Challa Venkata Naidu And Others vs State Of Karnataka And Others on 8 June, 2000

Equivalent citations: 2001(2)KARLJ466

ORDER

1. I have heard the petitioners' learned Advocate and the learned Government Advocate for respondents 1 and 2. Respondent 4 is served and unrepresented. It appears that despite efforts, the respondents 3 and 5 have not been served but, I am not delaying the disposal of the proceeding on that ground because the affected party who is required to be heard is represented by the learned Government Advocate and he has been heard in detail. However, after remand the Tribunal shall take necessary steps to ensure that all the necessary parties or their legal representatives have notice of the proceeding.

2. This is an unusual case where the petitioners contend that they had filed their application before the Tribunal for the grant of occupancy rights, and according to them, despite a long lapse of time, the cases were not taken up and they were under the impression that because the opposite parties were influential persons, that their cases have been put into cold storage. They filed writ petitions before the High Court and obtained a direction for the expeditious disposal of their cases whereupon, the Tribunal took up the same and after hearing the case passed a detailed speaking order dated 10-12-1993. The interesting aspect about this order is that the Tribunal in the first instance records a finding that the applications were not filed within the prescribed period of time and that therefore, the same are liable to be rejected. Thereafter, despite having held that the applications were not maintainable the Tribunal has proceeded to examine the case on merits and has recorded a prima facie finding which appears to be in favour of the petitioners. However, in view of the fact that they were disqualified on the earlier ground, the Tribunal has refused to grant occupancy rights.

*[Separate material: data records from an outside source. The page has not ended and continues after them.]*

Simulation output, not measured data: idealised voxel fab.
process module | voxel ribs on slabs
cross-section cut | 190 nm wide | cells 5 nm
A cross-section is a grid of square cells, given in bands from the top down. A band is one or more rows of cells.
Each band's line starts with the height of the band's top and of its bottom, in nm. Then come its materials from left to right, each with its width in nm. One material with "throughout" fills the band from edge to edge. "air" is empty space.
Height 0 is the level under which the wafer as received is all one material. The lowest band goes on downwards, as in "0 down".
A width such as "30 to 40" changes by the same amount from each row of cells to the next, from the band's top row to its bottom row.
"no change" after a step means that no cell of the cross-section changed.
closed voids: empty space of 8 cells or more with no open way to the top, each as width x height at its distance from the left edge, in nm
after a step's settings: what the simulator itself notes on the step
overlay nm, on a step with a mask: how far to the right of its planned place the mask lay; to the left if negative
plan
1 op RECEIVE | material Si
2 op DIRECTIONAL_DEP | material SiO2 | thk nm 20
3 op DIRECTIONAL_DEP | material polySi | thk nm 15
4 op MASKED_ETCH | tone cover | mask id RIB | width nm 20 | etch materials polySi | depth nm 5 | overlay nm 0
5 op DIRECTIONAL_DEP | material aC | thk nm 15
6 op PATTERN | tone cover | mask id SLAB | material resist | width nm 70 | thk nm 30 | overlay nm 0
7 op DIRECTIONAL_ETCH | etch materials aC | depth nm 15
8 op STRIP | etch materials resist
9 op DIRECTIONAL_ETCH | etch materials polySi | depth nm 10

3. The petitioners' learned Advocate has relied heavily on the report of the Tahsildar who has admitted that the papers in question were found in the office of the Tribunal and it is his submission that this is sufficient proof of the fact that the petitioners had in fact applied for the grant of occupancy rights. He further states that if the petitioners had applied late or if there were any other infirmities that these would have been recorded or that the petitioners should have been informed and in the absence of any such record, that it will have to be presumed that the applications were received and through some default were not processed and that this was the reason for the delay. In this view of the matter, he submits that the petitioners cannot be prejudiced because of any errors committed by the office of the Tribunal and he reinforces his argument by pointing out that it would he a grave miscarriage of justice if the petitioners who on merits are entitled to the grant of occupancy rights are disqualified due to no fault of theirs. His submission is that on the basis of this record that this Court should revise the order of the Tribunal and confirm the findings to the effect that the petitioners are entitled to the grant of occupancy rights.

4. The learned Government Advocate has very strongly opposed the grant of any reliefs in this case. He has emphatically stated that it is very clear that the petitioners had never applied for the grant of occupancy rights and that when some other disputes arose in relation to the possession that obviously, the applications were quietly planted in the office of the Tribunal and he submits that this could have easily taken place with or without the collusion of some of the subordinate staff. His submission is that at the relevant time when hundreds of applications were being filed and everyone of them was duly registered that there is no reason why the petitioners' applications alone should have escaped attention. The learned Counsel has further argued that the tell-tale circumstance in this case emerges from the fact that the petitioners are unable to produce the receipts/duplicate copies of the relevant applications which would have very clearly indicated precisely when these had been filed with the office of the Tribunal. I have not even asked for these to be produced because I have anticipated that as normally happens, the excuse will be put forward that after the long lapse of time that the parties who are rural agriculturists are not in a position to produce those documents. I will therefore have to proceed in the absence thereof.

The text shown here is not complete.